How to Manage Project Assumptions
As few projects start with absolute certainty, most projects will be based on many assumptions. An assumption is something you believe will be true in the future.
Some assumptions must be made on projects when there is a lack of information available to predict the future accurately. If project managers had to wait for absolute certainty, most projects would never get off the starting block within organizations!
Experienced project managers do their best efforts to get better at making assumptions and eliminating as many of them as possible.
As projects are planned and executed, some facts and issues are known whilst others must be estimated.
Project managers can’t just hope they will have the necessary resources to complete a project successfully.
For example, if the required resources are not available, then key project milestones may be missed and the project will fail to achieve a successful outcome.
Project managers have to manage and mitigate using informed assumptions and constraints. Project managers need to make a brief and clear-cut description of any project assumptions related to:
- Business Sponsorship
- Third Parties
- Other Assumptions.
The project manager will document and communicate this list of those assumptions to key stakeholders.
Assumptions in Projects
- Assumptions apply at all stages of the project and are typically are documented at the start of a project. They are usually filed in a drawer and ignored.

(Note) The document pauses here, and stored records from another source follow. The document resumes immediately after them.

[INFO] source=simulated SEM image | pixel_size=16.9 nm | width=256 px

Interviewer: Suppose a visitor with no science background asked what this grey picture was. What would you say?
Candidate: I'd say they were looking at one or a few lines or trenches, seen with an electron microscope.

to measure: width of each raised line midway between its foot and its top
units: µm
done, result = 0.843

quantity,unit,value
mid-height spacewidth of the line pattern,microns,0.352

- Assumptions add risk to a project since it is possible that they will turn out to be false.
- Assumptions can impact any part of your project lifecycle and resulting solution implementation, so it is important to document and analyze them.
- Assumptions usually carry implications and these should be documented with any resulting actions if they are not met.
- Revist assumptions during the project to help the project team to stay within scope, time, and budget.
An Assumption is Not a Constraint
- Assumptions are forecasts about what may happen in the future, while constraints are limits on freedom of choice.
- Constraints can have a negative effect on the project and are not ofter under the control of a project manager.
- Business constraints are a common type of constraint that limit the project based upon the current organizational environment.
- When determining assumptions, it may be important to consider any project-related constraints as they may drive the identification of further assumptions.
- Constraints need to be identified and incorporated into the project plan to ensure that the plan is realistic.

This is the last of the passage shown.